This is my August follow-up post for LOTR Read-Along hosted by Lorren at The Story Girl. It includes SPOILERS.
I read to the end of Book Five. This is the part when events slowly start to resolve, the truth about many things comes out, and the characters prove their strength. Though this part is quite dark, Tolkien is a master of juxtaposing the horror and suffering side by side with nobility, gracefulness and beauty. He transfers the reader into the midst of the Battle of the Pelennor fields just as easily as enabling the reader listening to a small talk of an elderly woman in the Houses of Healing.
There is a lot of inspiration for leading a good, moral, brave life in the LOTR, and these six chapters are no exception. In Denethor Tolkien portrays a politician whose main goal is to keep his position of authority at all costs. I can see many of today’s politicians in him – just struggling for power and not doing the job entrusted to them, which would be taking care of what is good for the people.
Aragorn, on the other hand, presents the very opposite. He is primarily concerned about stopping Sauron and saving the people from suffering. He puts the benefit of others before his own. Thus, he does not want to start strife over the rule of Gondor while they still have to fight Sauron. He postpones claiming his rights until after the war if it ends favourably, in order to bring his allies together and try to ensure a better future for the people of the Middle Earth.
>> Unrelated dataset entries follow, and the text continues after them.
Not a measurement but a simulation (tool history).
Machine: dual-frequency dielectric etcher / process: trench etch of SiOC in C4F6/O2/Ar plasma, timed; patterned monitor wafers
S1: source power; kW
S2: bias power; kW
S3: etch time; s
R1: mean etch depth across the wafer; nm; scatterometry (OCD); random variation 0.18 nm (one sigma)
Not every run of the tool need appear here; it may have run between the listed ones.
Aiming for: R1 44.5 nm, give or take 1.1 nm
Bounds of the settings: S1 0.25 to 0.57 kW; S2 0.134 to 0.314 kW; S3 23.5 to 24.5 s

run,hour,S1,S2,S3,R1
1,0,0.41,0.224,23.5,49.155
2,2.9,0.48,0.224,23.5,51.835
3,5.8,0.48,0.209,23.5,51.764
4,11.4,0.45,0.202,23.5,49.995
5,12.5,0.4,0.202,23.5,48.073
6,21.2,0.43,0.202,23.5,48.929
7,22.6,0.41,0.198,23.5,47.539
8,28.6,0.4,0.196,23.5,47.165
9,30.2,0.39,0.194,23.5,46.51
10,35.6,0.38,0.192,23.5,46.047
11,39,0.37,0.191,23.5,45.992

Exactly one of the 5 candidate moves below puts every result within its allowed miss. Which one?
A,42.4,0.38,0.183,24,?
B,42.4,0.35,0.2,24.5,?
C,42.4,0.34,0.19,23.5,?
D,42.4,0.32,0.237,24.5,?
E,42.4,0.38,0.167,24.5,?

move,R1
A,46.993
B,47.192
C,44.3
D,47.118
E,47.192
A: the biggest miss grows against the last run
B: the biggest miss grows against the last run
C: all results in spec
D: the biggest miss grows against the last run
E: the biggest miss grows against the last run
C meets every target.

Besides Aragorn, another character worth looking up to is Eówyn. As a woman in a patriarchal society, Eówyn is pushed into the background. She is supposed to sit at home, take care of the household, and wait for the men to return. But she has “a spirit and courage at least the match” of men, so she goes out there and does great deeds. She does not let herself be told what she can or cannot do. She shows it is worth fighting for what you believe you can do and that we should not let other people discourage us from doing what we feel we are able to do.
There could be a lot more said about these final chapters of book five, but I think the above are the most important things. I said it many times, also in previous posts, what an inspiration the LOTR is for me. What about you? What in the LOTR inspires you in your life? Or, if not the LOTR, is there any other book that inspires you living as best as you can and achieving what you want?